Elie Khouri, Chief Executive Officer, MENA, Omnicom Media Group in an Interview yesterday in Dubai Media city. Ravindranath K / The National
Elie Khouri, Chief Executive Officer, MENA, Omnicom Media Group in an Interview yesterday in Dubai Media city. Ravindranath K / The National

Less golden days loom for TV advertising in the Arab world



The Arab world's US$1 billion (Dh3.67bn) television advertising industry is forecast to be "under strain" this year, as global firms cut spending on publicity and digital media continue to rise.

Television is considered the backbone of the Aomrab media industry, although the print sector - newspapers and magazines - still attract more advertising revenue.

One of the region's top advertising executives estimates that spending on TV advertising will decline by 5 per cent this year, underperforming the rest of the Arab media market.

Elie Khouri, the chief executive of Omnicom Media Group in the Middle East and North Africa (Mena), said caution by multinational advertisers would suppress TV revenues. "I estimate it's going to be down by 5 per cent this year. Multinational clients are holding back," he said.

Global brands such as PepsiCo, Coca-Cola and Vodafone rank among the biggest advertising spenders in the Arab world, the Pan Arab Research Center says.

However, caution by multinational companies is a key factor behind a forecast decline in Arab television revenues, Mr Khouri said. "Within media, TV got hit last year, and I think TV will still be under strain this year, because TV is driven by multinational clients, not by local clients."

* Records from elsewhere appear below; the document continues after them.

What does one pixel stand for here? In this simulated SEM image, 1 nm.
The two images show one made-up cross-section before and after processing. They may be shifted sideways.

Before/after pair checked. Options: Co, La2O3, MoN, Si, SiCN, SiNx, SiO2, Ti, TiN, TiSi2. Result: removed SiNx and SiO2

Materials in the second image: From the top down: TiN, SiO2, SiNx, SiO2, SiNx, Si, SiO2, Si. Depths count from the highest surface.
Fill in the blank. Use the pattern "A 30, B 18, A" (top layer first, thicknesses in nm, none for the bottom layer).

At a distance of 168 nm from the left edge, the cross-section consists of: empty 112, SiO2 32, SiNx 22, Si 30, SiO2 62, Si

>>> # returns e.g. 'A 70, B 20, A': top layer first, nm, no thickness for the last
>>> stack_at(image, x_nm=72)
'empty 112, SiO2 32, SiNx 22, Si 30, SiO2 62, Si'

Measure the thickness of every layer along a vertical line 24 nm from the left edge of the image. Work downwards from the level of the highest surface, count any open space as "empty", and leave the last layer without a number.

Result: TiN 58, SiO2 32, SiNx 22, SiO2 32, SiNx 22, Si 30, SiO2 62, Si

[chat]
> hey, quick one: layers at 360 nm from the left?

Mr Khouri estimates the total size of the Arab advertising market at between $4bn and $4.5bn, with television accounting for about a quarter of that. Spending on television in the Gulf region accounts for about $700 million of the billion-dollar industry, he said.

Despite this, other forms of media are starting to threaten TV's dominance, Mr Khouri said.

"TV has always been considered the backbone of the industry in this part of the world, and I think today we're starting to see that other media types are taking over from TV: that being the digital, the emphasis on social media, and search. All these things are growing phenomenally still," he said.

Mr Khouri expects total Mena advertising revenue to remain flat. Despite the effects of the Arab Spring being "behind us", he sees global economic issues having an impact on the region.

Omnicom owns two of the world's biggest media agencies, PHD and OMD. Between them, they control an estimated 15 to 20 per cent of the total advertising spending in the Mena region.

Other media agencies agreed that the TV industry would come under pressure this year. Zubair Siddiqui, the managing director of the media agency UM Dubai, predicts that total Arab advertising spending will be flat this year.

While the digital element of media is forecast to grow, Mr Siddiqui believes television will continue to suffer. "TV revenues have been under pressure ever since the recession hit," he said. "Digital growth is happening at the expense of all traditional media."

Mohan Nambiar, the chief executive of the media planning agency MEC in the Middle East and North Africa, expected that spending on TV advertising would be "slightly" lower this year.

The TV industry, however, hit back at such claims. Dubai's MBC - the biggest broadcaster in the Arab world - said it expected growth in advertising revenue.

Mazen Hayek, the group director of PR and commercial at MBC, said that commentators such as Mr Khouri should not extrapolate wider trends from the behaviour of their own clients.

"Some companies have issues in their principal markets. That doesn't mean that the whole multinational category is dropping," said Mr Hayek.